Korean athletes urged to watch for injury ahead of Winter Olympics

Posted January. 18, 2014 06:33,   


What would be the thing that athletics fear the most? They worry about a small annual salary, waning popularity, or sluggish performance, but it is "injury" that they fear more than anything. This is because, once injured, an athlete can neither enjoy popularity nor increase his or her annual salary.

An "alarm against physical injury" has been set off on national teams of different countries just 20 days ahead of the Sochi Winter Olympics in Russia. Winter sports that involve high speed and diverse acrobatic moves entail high risk of injuries. A number of big name Winter Olympic stars have already dropped their bids ahead of the big event due to unexpected injuries.

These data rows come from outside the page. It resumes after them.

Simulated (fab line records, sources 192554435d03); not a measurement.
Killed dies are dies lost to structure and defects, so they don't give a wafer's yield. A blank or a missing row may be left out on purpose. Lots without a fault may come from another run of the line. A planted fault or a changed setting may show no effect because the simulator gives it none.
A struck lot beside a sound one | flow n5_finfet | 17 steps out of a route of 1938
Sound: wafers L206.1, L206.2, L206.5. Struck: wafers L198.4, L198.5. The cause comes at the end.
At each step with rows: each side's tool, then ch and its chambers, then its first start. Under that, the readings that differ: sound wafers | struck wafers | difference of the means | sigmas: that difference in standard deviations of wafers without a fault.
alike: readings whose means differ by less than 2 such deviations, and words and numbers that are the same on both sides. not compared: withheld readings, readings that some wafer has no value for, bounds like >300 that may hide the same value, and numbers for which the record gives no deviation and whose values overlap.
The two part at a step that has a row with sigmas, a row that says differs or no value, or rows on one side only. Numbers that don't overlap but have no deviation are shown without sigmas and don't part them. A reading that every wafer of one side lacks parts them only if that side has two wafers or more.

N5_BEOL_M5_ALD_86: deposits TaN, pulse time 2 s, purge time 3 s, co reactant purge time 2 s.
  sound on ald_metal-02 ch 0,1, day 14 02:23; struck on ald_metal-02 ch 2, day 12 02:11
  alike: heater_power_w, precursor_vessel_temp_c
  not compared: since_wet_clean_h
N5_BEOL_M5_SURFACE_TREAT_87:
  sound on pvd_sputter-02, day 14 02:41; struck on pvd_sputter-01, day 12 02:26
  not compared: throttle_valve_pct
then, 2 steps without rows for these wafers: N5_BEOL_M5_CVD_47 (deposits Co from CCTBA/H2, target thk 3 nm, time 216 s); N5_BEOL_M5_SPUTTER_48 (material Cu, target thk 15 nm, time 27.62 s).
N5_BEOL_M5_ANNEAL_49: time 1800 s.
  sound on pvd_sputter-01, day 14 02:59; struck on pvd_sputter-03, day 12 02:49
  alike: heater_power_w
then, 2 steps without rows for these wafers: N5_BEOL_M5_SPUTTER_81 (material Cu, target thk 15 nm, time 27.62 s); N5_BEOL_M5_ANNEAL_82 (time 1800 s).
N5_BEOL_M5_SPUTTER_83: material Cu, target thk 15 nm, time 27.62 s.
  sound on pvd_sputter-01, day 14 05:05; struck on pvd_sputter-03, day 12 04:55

Lindsey Vonn, 30, “the Ski Queen” of the U.S. and alpine ski gold medalist at the Vancouver Winter Olympics in 2010, suffered knee injury due to fall during an exercise session in November last year, and withdrew her participation at the Olympics on January 7. Vonn is the unrivaled ski champion who has won the title at 59 World Cup championship events, and stood a high chance to win a gold medal in Sochi as well. Wang Meng, 29, China’s flagship short track skater, also had her right ankle fractured during an exercise session on Thursday, and is uncertain about her participation in the Olympics.

Thomas Morgenstern, 28 (Austria), the ski jump gold medalist at the 2006 Turin and 2010 Vancouver Olympics, also gave up his dream to win gold in three consecutive Olympics events due to injury. Evan Lysacek, 28 (U.S.), the gold medalist in men’s single figure skating competition at the Vancouver event; Evgeny Plushenko, 32 (Russia), the gold medalist in men’s single figure skating at the Turin event; Alissa Czisny, 27, a promising player in women’s single figure skating competition from the U.S.; and Kaya Turski (26), the top contender in women’s slope style ski from Canada are also uncertain about their participation at the Sochi event due to injuries.

The Korean national team is no exception. Noh Jin-gyu, 22, of men’s short track team, had his left elbow bone fractured during a training session on Tuesday, and is set to disqualify. Kang Yeong-seo (17), a promising player of the national alpine ski team, had her cruciate ligament ruptured, and is about to give up her dream about her Olympic debut. Several other players also incurred injuries, big or small, and are reconsidering whether to take part in the event.